The sky is filled with storm clouds, making spring break more like a winter break. I, however, adore the rain because of the seemingly rare occasion by which it arrives in California. So the rain is coming down in drizzly patterns at the moment, and I ponder on the past two months and the impact I have sustained.
At the beginning of the quarter, I was quite uplifted and motivated with a sense of unknown energy. I felt ready to take on the courses that would propel me towards the end of all my undergraduate tribulations. Then I was struck with the sickness malady, and I realize that according to the overall dates, Jan. 10 to March 10, I was afflicted for basically eight weeks. The quarter only lasts ten. I remember how startled I was being continually physically attacked, and I began to think I was going crazy, that maybe people–people I kept having to explain to–that they wouldn’t believe me; but unfortunately, it was all too real. I also remember how I was trying to do some of my assignments, sitting at my desk feeling terrible, knowing the work had to be done. Towards the end, I felt like I was never going to get better. On several of my writing tasks, I labored away with the distinct feeling that a poison was coursing through my stomach. Trying to write was like slogging the icy ocean sea floor with large stones attached to my feet while trying to contain the urge to vomit. The memory is awful.

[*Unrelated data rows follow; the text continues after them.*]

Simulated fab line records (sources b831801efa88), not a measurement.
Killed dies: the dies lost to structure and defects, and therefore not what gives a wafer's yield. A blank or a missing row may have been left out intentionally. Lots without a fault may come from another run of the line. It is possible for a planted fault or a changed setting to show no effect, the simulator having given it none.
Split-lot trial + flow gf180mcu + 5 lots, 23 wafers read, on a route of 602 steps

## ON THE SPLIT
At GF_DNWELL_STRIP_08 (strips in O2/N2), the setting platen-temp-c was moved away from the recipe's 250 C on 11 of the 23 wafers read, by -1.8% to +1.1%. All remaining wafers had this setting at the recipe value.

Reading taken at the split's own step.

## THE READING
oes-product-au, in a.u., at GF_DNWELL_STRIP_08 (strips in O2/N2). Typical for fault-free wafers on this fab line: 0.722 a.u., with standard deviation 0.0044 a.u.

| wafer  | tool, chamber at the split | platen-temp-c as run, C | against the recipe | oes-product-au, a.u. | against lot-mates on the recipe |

When I began to feel better, I realized I was behind on many of my studies. I deplored the thought of getting bad grades, but I knew I couldn’t avoid the matter. On the contrary, I was rather amazed that some of my writing was met with appreciation. For the psychology classes, the story was much different.
Having had to pull through with half of what is usually a stringent effort makes me feel awkward. I understand there wasn’t much I could do, and that years from now, it won’t make a difference. But for now, I feel the leftover pang of knowing how much better I could have done had I not been sick. In this manner, I reflect on all the stories I’ve read throughout literature about people lying in their sickbeds, being attended to by loved ones, unable to move, unable to live. As I recall reading about these situations, I remember feeling well during the experience and thinking, “this seems strange, a person unable to get up.” Yet as I think on my own, true-to-life experience, what these people went through now comes through very clear. People go down, some never come up.
With this jet-laggish type feeling lingering about me, I take note, that my finals and my work and my entire input could have been so much different. I had to cram and stress towards the last week and a half, which was stressful in and of itself, but I am taking the moment to try and recoup, with nothing more to do than write a post for now. I will also prepare again, and look for that unknown energy I started the winter quarter with. Hopefully this time, I will meet with much better results.